Friday, November 1, 2013

Please Let Me End a Sentence with a Preposition

Note to readers:  We will be working to improve this site and making it more reflective of who we are and what we find to be important.  I like basketball, and I like the effect it can have on people.  But the Augusta Metros (more on that name and that community to come) community values much more than basketball only.  We began this site with the goal of making it an online place for the people in our community to talk and write and create media that shares our beliefs about citizenship and making our respective ways in the world.  So if you think this post (and this one) is out of place for this site, I hope the site will change into something that appears to be the right home for it.  (But don't think I am abandoning basketball.  Far from that!)

Whether I am posting something on this site, writing an email, updating a social media account, speaking, or writing a text message, I try to communicate effectively.  Proper grammar and usage is important.  When people read misspelled words or incorrect grammar, they form an opinion about the source and often discredit the content of the message because of the improper form.  So while writing a recent post and ending a sentence by referring to "the players I work with," the mental alarms went off alerting me not to end the sentence with a preposition.

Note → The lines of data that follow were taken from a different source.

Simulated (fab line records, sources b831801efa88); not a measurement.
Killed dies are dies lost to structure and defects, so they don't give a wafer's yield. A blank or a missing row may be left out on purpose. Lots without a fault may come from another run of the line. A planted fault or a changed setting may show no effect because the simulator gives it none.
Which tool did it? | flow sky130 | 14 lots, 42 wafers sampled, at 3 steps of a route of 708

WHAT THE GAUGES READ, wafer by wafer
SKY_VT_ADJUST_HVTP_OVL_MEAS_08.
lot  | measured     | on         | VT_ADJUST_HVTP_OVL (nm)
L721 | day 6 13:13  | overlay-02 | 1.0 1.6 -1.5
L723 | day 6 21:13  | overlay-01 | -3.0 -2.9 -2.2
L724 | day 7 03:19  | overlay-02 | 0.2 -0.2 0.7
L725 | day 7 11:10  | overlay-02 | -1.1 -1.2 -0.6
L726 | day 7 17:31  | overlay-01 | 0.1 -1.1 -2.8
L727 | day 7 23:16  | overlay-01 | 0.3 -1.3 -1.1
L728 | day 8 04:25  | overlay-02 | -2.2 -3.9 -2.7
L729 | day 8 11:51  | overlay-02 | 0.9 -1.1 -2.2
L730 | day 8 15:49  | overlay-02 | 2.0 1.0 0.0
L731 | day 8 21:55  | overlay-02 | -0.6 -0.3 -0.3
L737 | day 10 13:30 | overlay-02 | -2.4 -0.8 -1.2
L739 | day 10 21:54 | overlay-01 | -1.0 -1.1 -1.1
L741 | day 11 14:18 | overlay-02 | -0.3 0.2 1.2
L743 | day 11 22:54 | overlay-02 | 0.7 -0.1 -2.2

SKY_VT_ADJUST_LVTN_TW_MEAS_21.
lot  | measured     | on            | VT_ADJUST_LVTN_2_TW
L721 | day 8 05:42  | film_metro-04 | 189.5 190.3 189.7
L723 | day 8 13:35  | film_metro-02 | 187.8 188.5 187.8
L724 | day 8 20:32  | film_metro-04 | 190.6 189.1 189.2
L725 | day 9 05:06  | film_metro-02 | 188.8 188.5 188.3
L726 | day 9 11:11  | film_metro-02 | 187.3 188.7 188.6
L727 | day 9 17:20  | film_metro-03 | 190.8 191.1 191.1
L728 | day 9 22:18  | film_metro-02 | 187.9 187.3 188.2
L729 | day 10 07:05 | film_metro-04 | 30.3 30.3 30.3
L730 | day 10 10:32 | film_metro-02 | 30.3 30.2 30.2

But the phrase "the players with whom I work" has never seemed natural or pleasant to the ear to me.  So I've been pleased to recently learn that ending a sentence with a preposition may not necessarily be bad form.  According to Oxford Dictionaries, the Grammar Girl, and Grammar Monster, the "rule" banning prepositions at the end of sentences is not believed to be valid by grammarians, the people who spend their lives on such matters.

But Mignon Fogarty's (the "Grammar Girl" herself) advice to not use this newly found freedom and wisdom to stop changing sentences into groups of words that sound funny together in order to follow this rule when composing a resume is instructive.  Writing effectively, and according the "rules," is important in gaining credibility.  Besides, the point of communicating is to convey a message.  And the message need not be tainted because the sender and the grammarian agree on a grammar rule while the receiver doesn't.

But William Strunk Jr.'s advice to first know the rules before breaking them may give hope to those of us who wish to spare our audience's ear by ending certain sentences with prepositions.  If we write well enough in all/most other circumstances, our readers may give us the benefit of the doubt when we break this "rule."